The Ned rig
A Ned rig is a small mushroom-head jighead with a short, stubby soft stickbait, fished slowly along the bottom. It is the finesse rig: a small, light, do-nothing presentation that draws bass in pressured and clear water when bigger lures get refused. It catches largemouth and smallmouth alike, and it rarely blanks.
| Component | Spec |
|---|---|
| Main line | Light fluorocarbon, 8 to 10 lb; or a light braid main line to a fluorocarbon leader |
| Jighead | Mushroom-head jighead, 1.5 to 3.5 g (1/16 to 1/8 oz): lighter and slower in the shallows, heavier in deeper water or wind. Around 5 ft of depth per 1/16 oz is a fair start |
| Soft plastic | Short, stubby soft stickbait, 6 to 8 cm (2.5 to 3"), often half a longer stick worm. Natural tones (green pumpkin, watermelon) in clear water; a brighter tail or chartreuse tip can help |
What it's for
Largemouth and smallmouth bass in pressured and clear water, when they have seen everything else. This is the finesse rig: small, light and subtle, so it gets bites when bigger, louder lures get refused. The buoyant stubby stick on a light mushroom head stands up off the bottom and quivers on the lightest touch of the rod, which is a presentation bass struggle to leave alone. It is at its best in clear water, on hard-fished waters, in cold or bright conditions, and any time the fishing is slow. It does not catch the biggest bass every day, but it catches numbers, and it is the rig to fall back on when the others have stopped working.
The rig at a glance
Read top to bottom, the way it sits. The main line (light fluorocarbon around 8 to 10 lb, or a light braid main line to a fluorocarbon leader) comes down to the jighead. The jighead is a small mushroom-shaped head, 1.5 to 3.5 g (1/16 to 1/8 oz), tied straight to the line with a Palomar knot. A short, stubby soft stickbait, 6 to 8 cm (about 2.5 to 3 in), is threaded onto the hook so the flat back of the mushroom head presses up against the nose of the bait. The hook point sits exposed on top. The defining detail is that the head is light and the stick is short and buoyant, so the bait stands up and waves off the bottom rather than lying flat, which is what makes it a finesse rig.
How to build it
- Tie on the jighead. Tie the small mushroom-head jighead to the end of the line with a Palomar knot. Pick the lightest head that still lets you feel the bottom: around 1.5 g (1/16 oz) in the shallows, heavier in deeper or windier water.
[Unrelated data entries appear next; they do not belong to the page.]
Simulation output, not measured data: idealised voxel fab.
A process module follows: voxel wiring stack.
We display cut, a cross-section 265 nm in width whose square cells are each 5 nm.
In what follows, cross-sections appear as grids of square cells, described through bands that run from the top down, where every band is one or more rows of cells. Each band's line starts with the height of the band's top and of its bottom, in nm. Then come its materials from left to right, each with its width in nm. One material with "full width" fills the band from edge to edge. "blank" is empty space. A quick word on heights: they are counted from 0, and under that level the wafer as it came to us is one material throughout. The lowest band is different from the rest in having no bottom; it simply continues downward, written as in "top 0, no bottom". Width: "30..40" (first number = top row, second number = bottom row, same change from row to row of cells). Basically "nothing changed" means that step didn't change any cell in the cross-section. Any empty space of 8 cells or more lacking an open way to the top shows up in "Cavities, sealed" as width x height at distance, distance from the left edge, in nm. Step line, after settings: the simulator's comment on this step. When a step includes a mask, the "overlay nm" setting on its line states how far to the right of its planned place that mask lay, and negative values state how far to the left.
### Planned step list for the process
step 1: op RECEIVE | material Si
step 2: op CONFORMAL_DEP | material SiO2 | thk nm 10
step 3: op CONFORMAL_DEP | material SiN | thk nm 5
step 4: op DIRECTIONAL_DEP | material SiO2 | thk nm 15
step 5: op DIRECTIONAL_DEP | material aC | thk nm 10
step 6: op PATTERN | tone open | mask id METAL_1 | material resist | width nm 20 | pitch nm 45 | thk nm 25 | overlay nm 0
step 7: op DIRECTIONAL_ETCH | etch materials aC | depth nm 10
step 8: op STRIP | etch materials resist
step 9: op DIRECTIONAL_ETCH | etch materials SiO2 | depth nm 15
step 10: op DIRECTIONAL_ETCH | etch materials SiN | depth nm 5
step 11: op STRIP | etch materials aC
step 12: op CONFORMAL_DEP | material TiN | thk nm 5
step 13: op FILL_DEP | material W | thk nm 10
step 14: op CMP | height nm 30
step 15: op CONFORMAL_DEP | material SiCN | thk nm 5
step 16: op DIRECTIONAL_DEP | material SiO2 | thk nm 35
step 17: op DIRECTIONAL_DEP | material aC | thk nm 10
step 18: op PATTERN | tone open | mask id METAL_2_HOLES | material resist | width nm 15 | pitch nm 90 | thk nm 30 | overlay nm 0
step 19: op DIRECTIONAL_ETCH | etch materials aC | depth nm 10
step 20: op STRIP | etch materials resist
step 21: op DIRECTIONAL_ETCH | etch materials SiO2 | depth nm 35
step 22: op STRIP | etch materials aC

- Thread on the stubby stick. Push the hook point into the centre of the nose of the short soft stick, run it through and bring it out the top a short way down, then slide the bait up so the flat back of the mushroom head presses against the nose and the stick sits straight. Leave the hook point exposed on top. The bait should stand up and float off the bottom on a slack line.
How to fish it
Cast it out and let it sink all the way to the bottom on a slack line, watching the line as it falls because the lightest takes come on the drop. Then do very little. Drag it a few inches with the rod tip, pause and let it stand up and quiver, then drag it again. Slow is the whole point: a slow drag, a long pause, a small shake on the spot, and let the buoyant stick do the work standing up off the bottom. You can also hop it gently or just deadstick it where you have seen fish. Keep the line fairly slack so the bait can stand and wave. Takes are often soft, a tick or a slight weight, so watch the line and lift into anything that feels different. Fish it light, fish it slow, and trust it on a tough day.
Where this rig works
The Ned rig earns its place wherever bass are pressured or the water is clear. Across the atlas it is fished for smallmouth around the islands and reefs of Lake Erie in Ohio; on the clear, hard-fished water of Lake Biwa and Lake Kawaguchi in Japan, where finesse is the home game; and on the Alqueva reservoir in Portugal when the bass go quiet. As the atlas grows, every new water that uses a Ned rig will link to this same page.
Ned rig questions
A subtle, finesse presentation for bass in pressured or clear water. A short stubby soft stick on a light mushroom jighead stands up and quivers off the bottom, which draws bites when bigger lures get refused. It catches largemouth and smallmouth, works best on a tough or slow day, and rarely blanks.
A mushroom-head jighead of 1.5 to 3.5 g (1/16 to 1/8 oz). Use the lightest head that still lets you feel the bottom: around 1/16 oz in the shallows, heavier in deeper water or wind. A fair start is about 1/16 oz for every 5 ft of depth in still water.
A short, stubby soft stickbait, around 6 to 8 cm (2.5 to 3 in), often just half of a longer stick worm. A buoyant body that stands up off the bottom is ideal. Natural tones like green pumpkin and watermelon suit clear water; a brighter tail can help on a slow day.
A Palomar knot, tied straight from the line to the mushroom jighead, so one knot builds the whole rig. Then thread the stubby stick onto the hook with the flat back of the head pressed against the nose and the point left exposed on top.
When the fishing is tough: clear water, hard-fished waters, cold or bright conditions, or any time bass refuse bigger lures. It is the rig to fall back on. It catches numbers rather than the biggest fish every day, so use it to keep bites coming and to find where the bass are.